Bibin recalls instances where he had to make instantaneous decisions, like writing a new line within minutes. He cites the actor’s intro scene and the bar fight scene. “I remember it rained on the day we shot the intro scene. Mammukka wasn’t okay with the dialogue we had written. He asked us to change it. He said, ‘The audience may applaud on the first day, but they may respond differently to this scene later.’ So we altered the scene to the way it is now. Something similar happened after the bar fight scene. As Mammukka was finishing up the scene, he said he needed one more dialogue, which we had to write in five minutes.”

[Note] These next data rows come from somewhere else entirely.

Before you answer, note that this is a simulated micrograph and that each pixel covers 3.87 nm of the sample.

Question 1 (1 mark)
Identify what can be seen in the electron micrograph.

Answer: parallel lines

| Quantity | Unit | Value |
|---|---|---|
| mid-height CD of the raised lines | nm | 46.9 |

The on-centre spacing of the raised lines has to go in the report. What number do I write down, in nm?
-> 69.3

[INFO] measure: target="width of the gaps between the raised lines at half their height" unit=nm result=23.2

Given that Mammootty’s character in Shylock is a cinema addict, the writers incorporated a few lines from popular South Indian masala entertainers. We also saw references from ‘new-gen’ films such as Angamaly Diaries and Kumbalangi Nights. When asked if this was the writers’ way of suggesting that one should appreciate all kinds of films, Bibin explains, “It can be interpreted in any way. It was not intentional. I’m someone who watches all kinds of films—even the ones regarded as trash by some. For me, only two types of movies exist—the ones we like and the ones we don’t, regardless of their genre. Aneesh and I often use trolls and memes in our day-to-day conversations. The same thing happened in our dialogues too.”
So what was the biggest obstacle the writers had to overcome? “The limitations set by certain people,” says Bibin. “We were told Mammukka won’t do this or do that. But we went ahead and expressed our ideas regardless. If we were worried and held back, we wouldn’t have been able to go that extra mile.”